Yolanda Talley, chief of the internal affairs bureau for the Chicago Police Department

Chicago Police Department

A top Chicago police official’s car was stopped on the West Side during a drug arrest earlier this month, the Chicago Sun-Times has learned.

A Lexus registered to Yolanda Talley, chief of internal affairs, was pulled over Feb. 1 in the 500 block of North St. Louis Avenue and officers arrested Kenneth Miles, 34, on drug charges, according to an arrest report and police sources.

Talley wasn’t in the car.

Her niece was driving the Lexus, a police source said.

According to a police report, officers in a gang investigations squad were targeting drug sales in the area when they saw a man in a black mask pick up a bag near a black SUV and enter the passenger side of a four-door silver Lexus.

Officers said they stopped the car because the driver made a left turn without using a turn signal. Miles tossed a Ziploc bag containing 84 pink packets of heroin out of the window, police said.

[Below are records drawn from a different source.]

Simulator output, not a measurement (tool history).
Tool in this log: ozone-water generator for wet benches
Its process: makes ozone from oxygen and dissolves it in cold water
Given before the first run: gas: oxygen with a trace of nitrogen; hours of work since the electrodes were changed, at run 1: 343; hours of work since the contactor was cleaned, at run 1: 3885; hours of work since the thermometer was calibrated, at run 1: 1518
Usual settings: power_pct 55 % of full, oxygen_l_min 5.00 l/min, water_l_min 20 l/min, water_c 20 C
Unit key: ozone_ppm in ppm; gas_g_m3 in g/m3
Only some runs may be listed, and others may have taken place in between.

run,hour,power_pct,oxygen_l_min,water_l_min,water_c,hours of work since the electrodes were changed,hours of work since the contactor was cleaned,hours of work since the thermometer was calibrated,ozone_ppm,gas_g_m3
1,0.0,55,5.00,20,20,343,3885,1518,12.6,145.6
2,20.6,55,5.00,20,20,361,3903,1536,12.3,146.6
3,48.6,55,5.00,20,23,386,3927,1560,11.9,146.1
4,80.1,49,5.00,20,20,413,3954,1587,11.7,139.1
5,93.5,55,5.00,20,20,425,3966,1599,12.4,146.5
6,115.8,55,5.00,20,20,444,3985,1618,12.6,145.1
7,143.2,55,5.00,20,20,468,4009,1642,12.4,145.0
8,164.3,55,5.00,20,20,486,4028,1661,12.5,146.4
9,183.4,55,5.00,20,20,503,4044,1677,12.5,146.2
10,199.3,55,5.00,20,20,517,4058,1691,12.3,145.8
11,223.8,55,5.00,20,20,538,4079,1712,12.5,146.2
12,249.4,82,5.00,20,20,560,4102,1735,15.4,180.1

Police said they recovered about 42 grams of heroin worth about $6,300. Miles was charged with possession of a controlled substance, a felony. He’s in jail, according to Cook County sheriff’s records.

Kenneth Miles.

Kenneth Miles.

Chicago police arrest photo

Miles has a criminal record that includes multiple drug-related arrests, seven of which resulted in convictions, court records show. At the time of the Feb. 1 arrest, he was free on bond in a separate felony case for manufacturing and delivering fentanyl.

It’s unclear why Talley’s niece was driving her Lexus. Talley’s niece wasn’t arrested.

A second police source said the officers involved in the arrest haven’t been allowed to go back on the street but haven’t been officially stripped of their police powers or put on “desk duty.”

Instead, the two are on what that source referred to as “‘soft desk duty.’”

“It’s all very hush hush,” the source said.

Talley, who, in a police video, said she grew up on the West Side and still lives there, didn’t respond to an email seeking comment.

The matter has been referred to the city’s inspector general’s office, said Don Terry, a police spokesman. A spokeswoman for the inspector general didn’t return a call seeking comment.

Talley was promoted to chief of internal affairs in December. Before that, she was deputy chief of recruitment and retention in the police department and a deputy chief in charge of district commanders on the South Side.